Recently, we were involved in a project were a simple Lead/Lag controller was started up by the mechanical contractor. During the install there were a few items where the commissioning agent requested some changes to the programming of our controller. Since the job is local, I ended up going on site to install the new program and provide some courtesy training. As I watched the system work, it did not “feel” right. The outlet of the hot water boilers was around 190°F but the system loop was stuck well below setpoint. The boilers were cut back on their high limits, but the water was never making it to the main supply sensor. I found myself walking around the boiler room staring at the ceiling, tracing the piping in my mind. It all looked right. The offline boilers recirculate into the boiler loop. The online boilers go to the secondary loop. There is a way for it to cross over which I assumed was where the temperature was dropping, but I mentioned on both occasions to the mechanical contractor to check the flow, because there was definitely flow problems. Like most contractors, he was simply happy to be getting off the job.
After the building was handed over to the end user, their chief operator called asking for help. He saw that there was a problem. When an event happened that cause instability (boiler fault, large change in load, etc.) the system would lose control and never really recover. He was prepared to rip the controls off the wall. Of course this was a controls problem.
I asked our VP of Service to go to the job. I knew there was something wrong, but I did not see it. I explained the flow problems that I had noticed and asked him to keep an eye out. Once on site, Darrel started examining the install like I did. What my untrained eyes missed, his saw. The isolation valves were wired correctly in our panel, but went through relays which were wired inverted. The offline boilers were actually piped into the header, while the online boilers were recirculating. Presumably, heated water was flowing back to the boiler loop, then out through the offline boilers.
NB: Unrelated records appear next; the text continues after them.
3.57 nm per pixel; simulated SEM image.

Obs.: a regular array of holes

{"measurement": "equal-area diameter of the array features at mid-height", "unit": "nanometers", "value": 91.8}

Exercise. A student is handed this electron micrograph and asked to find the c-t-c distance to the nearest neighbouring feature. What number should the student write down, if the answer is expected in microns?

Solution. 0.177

It was very satisfying personally to return to the site and see the temperatures working as they should. Everyone involved, the installer, mechanical contractor, commissioning agent, the end user and I missed this. Once fixed, the controller worked well.
It is easy to assume the controls are at fault. They are often the least understood, and therefore bear the brunt of the blame. However in times like these, the controls are simply responding to some other mechanical error. Not every problem is caused, nor can be fixed by controls.